Your is a long-short fund. How is the positioning right now in long versus short?
The markets have rallied quite a bit. When we see that rally from about 16,000 to 18,000 levels, it has been pretty sharp and quick. Also amidst that, last month the global markets were pretty weak. The data which is emerging out of the global markets is quite confusing and thus what we are doing at this point in time in terms of the market positioning is that we are increasing the hedges gradually and we will wait for the market to either consolidate or correct before we go in and do some fresh purchases.
You are someone who watches macros, micros and joins the dots globally too. What are the worry lines on the market in your view?
The biggest worry line is the so-called transitory inflation. Earlier, the whole consensus narrative was that inflation was pretty transitory but looking at the cost pressures across commodities — base metals or even softer commodities — it appears the inflation can be much more stickier. If that happens, then we will see some amount of action pretty quickly on taper and two, in terms of the interest rate hikes which earlier was envisaged by the Fed to happen in CY23, may happen earlier.
If that happens, then we may see some amount of sentimental negative on the markets in terms of the valuations. That is the risk we are looking at and that is coming out from the global side not from the local side.
After being in slumber for almost 24 months, one more stock has started moving up. It is ITC, especially the consumer end of the business. People are finding it promising on attractive valuations and the business. What is your sense on consumer stocks overall – Nestle, HUL and consumer end of the business?
Consumers have been market performers for long and the worry in the recent past was that the monsoons were a little erratic. However, late September, monsoons made up for it and the distribution of the rainfall has also been pretty okay. So in that respect, we are seeing some amount of interest coming back on to the consumers. However, my view is rather than consumer staples, I would prefer consumer discretionaries and within that, one may look at durables and probably autos as well.
Which area of the market is looking relatively better off in terms of risk reward? Are you comfortable in autos or could that be just a tactical sector and not a structural one yet?
The auto sector has been a relative underperformer for the last year or so. The talk was that because of the heightened commodity prices, the pressure on margins and at the same time the chip shortages which were making the sector a little vulnerable in terms of profitability and the performance. Have either of these two issues got sorted out? Of course not. Commodity prices are still very strong. However, the chip shortage is easing after Malaysia also got back into play. We expect that to get sorted out and then from an investor standpoint, we would look at that. Now that every negative has been factored in, the upcoming festival season and some good numbers on the auto companies can lead to at least a tactical play in the shorter term. But from a valuation perspective from a two to three years, they are fairly comfortable in terms of how they are trading.
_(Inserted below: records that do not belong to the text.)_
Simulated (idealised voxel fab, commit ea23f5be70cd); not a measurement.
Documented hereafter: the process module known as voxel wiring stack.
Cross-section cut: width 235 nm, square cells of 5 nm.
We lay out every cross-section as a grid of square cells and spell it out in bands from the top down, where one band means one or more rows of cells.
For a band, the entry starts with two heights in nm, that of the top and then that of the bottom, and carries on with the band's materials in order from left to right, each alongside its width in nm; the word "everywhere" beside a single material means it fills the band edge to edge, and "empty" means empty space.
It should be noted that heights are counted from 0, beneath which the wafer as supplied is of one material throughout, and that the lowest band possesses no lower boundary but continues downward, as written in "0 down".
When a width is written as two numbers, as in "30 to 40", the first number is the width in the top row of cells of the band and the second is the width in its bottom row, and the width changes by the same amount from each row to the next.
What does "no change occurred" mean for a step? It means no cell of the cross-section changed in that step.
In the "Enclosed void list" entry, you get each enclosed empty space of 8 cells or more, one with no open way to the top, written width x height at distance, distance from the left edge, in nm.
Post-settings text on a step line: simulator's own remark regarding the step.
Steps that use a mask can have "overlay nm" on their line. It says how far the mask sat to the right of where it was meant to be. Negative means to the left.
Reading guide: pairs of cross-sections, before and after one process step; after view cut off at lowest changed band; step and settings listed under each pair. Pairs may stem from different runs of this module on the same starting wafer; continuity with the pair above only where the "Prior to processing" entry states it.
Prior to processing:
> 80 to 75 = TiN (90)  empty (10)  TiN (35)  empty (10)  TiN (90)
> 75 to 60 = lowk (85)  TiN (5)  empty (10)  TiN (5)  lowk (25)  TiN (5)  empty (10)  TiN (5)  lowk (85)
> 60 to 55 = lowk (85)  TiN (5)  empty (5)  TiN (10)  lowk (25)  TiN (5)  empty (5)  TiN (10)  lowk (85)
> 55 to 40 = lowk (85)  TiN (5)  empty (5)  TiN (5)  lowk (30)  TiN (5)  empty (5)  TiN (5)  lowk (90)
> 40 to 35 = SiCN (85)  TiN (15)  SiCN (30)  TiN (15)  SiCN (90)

Do you like anything among the beaten down financials or financials that have not really performed like Kotak Bank, HDFC Bank? PSUs have already moved up led by SBI. Axis, ICICI have also done well. but Kotak and HDFC Bank have moved sideways.
That is a promising area, especially the private banks. However, from a banking perspective, the most critical aspect is basically credit growth. The moment we see some amount of traction coming back on a system wide growth as well as credit growth for companies, we may see this sector coming back into action. Also the asset quality pain which was there is starting to subside as well. Maybe good trade is available on the banking side but in any case, other financials like insurance companies or AMCs are what we also like.
There are three AMCs and yesterday Birla AMC got listed. Does it interest you or you have looked at the previous ones HDFC, Nippon, etc? Some people find them expensive.
No AMC is a fantastic business. The amount of penetration in terms of mutual funds as a proportion of the household savings provides a fantastic opportunity. At the same time, as the generation Z starts working and manage savings, incrementally we are seeing that the risk taking ability of those early stage investors is pretty high. That makes a great case for them to route their savings into the AMCs.
As we are looking at the SIP numbers on a month to month basis, we are pretty positive on the whole sector. Of course, the valuations are a tad expensive but given the amount of cash they are throwing every quarter and the return on equity on an overall basis, the business has good promise over the medium to long term.
What would please the market? What kind of focus or area should be touched upon in the Budget?
From a budget perspective, basically the fiscal state is pretty good as tax collections have been pretty robust. What we have seen till now is continued support from the government on the supply side. Of course, that is the focus area we would want to be continued in terms of incentivising the industry.
Also we would like the government to do more capex as they have adequate resources. At the same time from a market perspective and as an industry participant, we would always want a more favourable regime for alternate investment funds as well category three. But from an overall perspective, a continued focus on capex would be very encouraging.